Universal background checks would close a gaping hole in the system that allows guns to flow from legal to illegal hands. They would not eliminate illegal purchases, but they would make such transactions more difficult. Even under the current system of background checks, more than 2 million prospective purchasers have been denied.

In the debate on universal background checks, record-keeping requirements for sales continue to be a sticking point. The big question is whether private sellers should conform to the same requirements as licensed firearms dealers to maintain sales records.

Of course they should. Common sense dictates that gun sales should be handled no differently from automobile transactions. Expanded record-keeping would help police trace guns and ensure that private sellers make background checks.

Gun-control and safety laws unquestionably reduce violence. With some of the strictest gun-control laws in Europe, Britain reported 138 gun deaths in 2009. With five times the population, the United States reported nearly 10,000.

To be sure, cultural differences between the countries partly account for the disparity in gun deaths, but stricter gun laws certainly played a part. Americans don’t favor the heavy restrictions imposed on British citizens for gun ownership. Still, they are way ahead of their political leaders on this issue.

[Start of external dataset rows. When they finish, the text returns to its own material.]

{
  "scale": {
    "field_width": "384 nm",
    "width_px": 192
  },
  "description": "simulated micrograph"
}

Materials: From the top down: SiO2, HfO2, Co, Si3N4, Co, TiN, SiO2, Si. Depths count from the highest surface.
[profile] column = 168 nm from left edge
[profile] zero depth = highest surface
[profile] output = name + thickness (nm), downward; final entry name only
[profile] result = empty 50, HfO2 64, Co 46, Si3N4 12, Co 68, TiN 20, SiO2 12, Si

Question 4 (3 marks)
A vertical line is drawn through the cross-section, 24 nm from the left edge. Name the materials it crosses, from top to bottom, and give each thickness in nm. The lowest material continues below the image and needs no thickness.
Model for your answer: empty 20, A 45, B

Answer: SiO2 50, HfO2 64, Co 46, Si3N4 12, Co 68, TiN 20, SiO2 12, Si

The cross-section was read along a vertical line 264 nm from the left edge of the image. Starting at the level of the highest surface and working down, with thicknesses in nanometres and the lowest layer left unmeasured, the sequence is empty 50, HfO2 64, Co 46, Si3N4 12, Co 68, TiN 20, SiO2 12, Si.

Unfortunately, the massacre of 20 children — and six educators who were trying to save them — at Sandy Hook Elementary School last December wasn’t enough to prod Congress to stand up to the gun lobby and support an assault weapons ban. But politics is the art of the possible.

Inserting an assault weapons ban into the main gun-control bill could have prevented even a debate on the legislation. Now, the Senate must focus on other gun-safety measures.

Universal background checks would mark a real step forward. Americans must keep the pressure on Congress to take that step.